Issues with PR's Verbal Wrorkbout:
1. Question quality - I have seen a lot of GMAT materials and sometimes questions are not very close to the authentic gmat questions. This time, they are quite far. The greatest difference comes in Critical Reasoning. Very often the logic is quite off and confusing. The explanations are helpful, but for a person who is very familiar with
OG and PP, the difference will be obvious immediately.
2. Question Difficulty - PR is known for easy questions; this book is not entirely easy, but the hard questions are unreasonable; GMAT logic is very limited - it does not go more than 2 two speps. PR on the other hand makes questions either too easy or too complicated, and neither is good. Reading overall, is fairly easy.
3. Tricks the magic tricks. Yeah, right. PR is famous for its "magic tricks" that don't really work on the real test but work flawlessly in the practice books. Many of the questions are tailored to fit the special rules PR makes up. Some tricks are legitimate (such as GMAT never puts minorities or women in poor light); others are common sense (don't go for extreme answer choices), but a lot overemphasise tricks over understanding the grammar, logic, and reading methods.

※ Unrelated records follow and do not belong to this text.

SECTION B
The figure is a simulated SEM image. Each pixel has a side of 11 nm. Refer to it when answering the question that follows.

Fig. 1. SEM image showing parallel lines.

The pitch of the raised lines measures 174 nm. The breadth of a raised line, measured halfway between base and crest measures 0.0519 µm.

4. This book has fewer questions than does Kaplan's Verbal Workbook.
5. It spends a lot more on blah, blah, blah, which really does not stay in the memory; could be more condensed.
6. Paper quality is poor; it is printed on the really cheap recycled paper and does not help studying.
Good things:
It has a bigger section on grammar than Kaplan, however, both books are not enough if you are an international student. The grammar covered in both books emphasizes mostly style (parallel constructions, etc) and does not go through the basics of subject verb agreement, adjective rules, modals, or subjunctive. If you are non-native English speaker, get a grammar book - many of the TOEFL books have fabulous grammar sections. I can recommend one, but it is out of print (1995 edition of Cliff's; the 2000 edition is not good, however). Good Luck on the GMAT!